Something that I have come to realise in working with farmers over the past five years is that there is a big difference between implementing a practice, and implementing a practice well. I think we all understand the difference between ideas and actually putting them into practice.  What I want to discuss is the difference between putting ideas into practice in a manner that just ticks the box and putting ideas into practice in a manner that brings about tangible results.

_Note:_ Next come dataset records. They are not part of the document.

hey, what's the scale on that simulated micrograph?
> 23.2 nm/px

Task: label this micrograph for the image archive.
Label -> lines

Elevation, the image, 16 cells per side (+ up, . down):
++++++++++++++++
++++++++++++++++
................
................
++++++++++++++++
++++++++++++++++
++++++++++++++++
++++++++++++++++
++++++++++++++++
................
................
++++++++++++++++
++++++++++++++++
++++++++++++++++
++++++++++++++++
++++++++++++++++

One of the best examples of this on pasture-based dairy farms is grazing management. I think most farmers these days implement some version of rotational grazing management. There is a huge difference though between rotating cows between the 30 camps a farmer has in a regular 30 days cycle, and actually allocating a specific area of grazing each day based on pasture growth rates, the amount of biomass there is in each camp and the feed demand of the herd. This difference will be most notable in the bottom line of the farm. Another example is with irrigation scheduling. I know many farmers who have moisture probes, or other mechanisms of monitoring soil moisture, but to what extent are their irrigation practices informed by these probes? How often are farmers actually checking the accuracy of their irrigation systems? There is a lot of water, and cost, to be saved through more thorough irrigation scheduling practices. A final example I would use is nitrogen fertiliser management. I think many farmers now subscribe to the idea that nitrogen fertiliser should be minimised, but very few farmers actually make decisions based on the available information for each camp. With Trace & Save’s soil analysis the level of life, fertility and structure for each camp can be ascertained. Nitrogen fertiliser can be applied at varying rates based on the health of each camp, along with whether there are legumes present. In camps where there is abundant, active and diverse soil life, balanced fertility and good structure, there is huge opportunity to minimise nitrogen fertiliser to under 100 kg/ha/year. When these camps have legumes, this amount becomes even less. When farmers continue to apply nitrogen fertiliser at the same rates across the whole farm based on habit and old mind-sets about fertiliser management, they are missing out on big opportunities to reduce fertiliser and save money.

I believe that many farmers can unlock huge opportunities on their farms simply by taking practices that they currently implement, and just executing the practices better. Associated with this is the question of what measures farmers are using to track whether the practices they implement are actually resulting in positive change on the farm. Trace & Save is all about measured agricultural sustainability, and with good reason. You can only manage what you measure, and you can only manage well what you measure accurately. I would encourage any farmer interested in improving their farming business to consider how well they are actually executing the practices they have implemented for this purpose.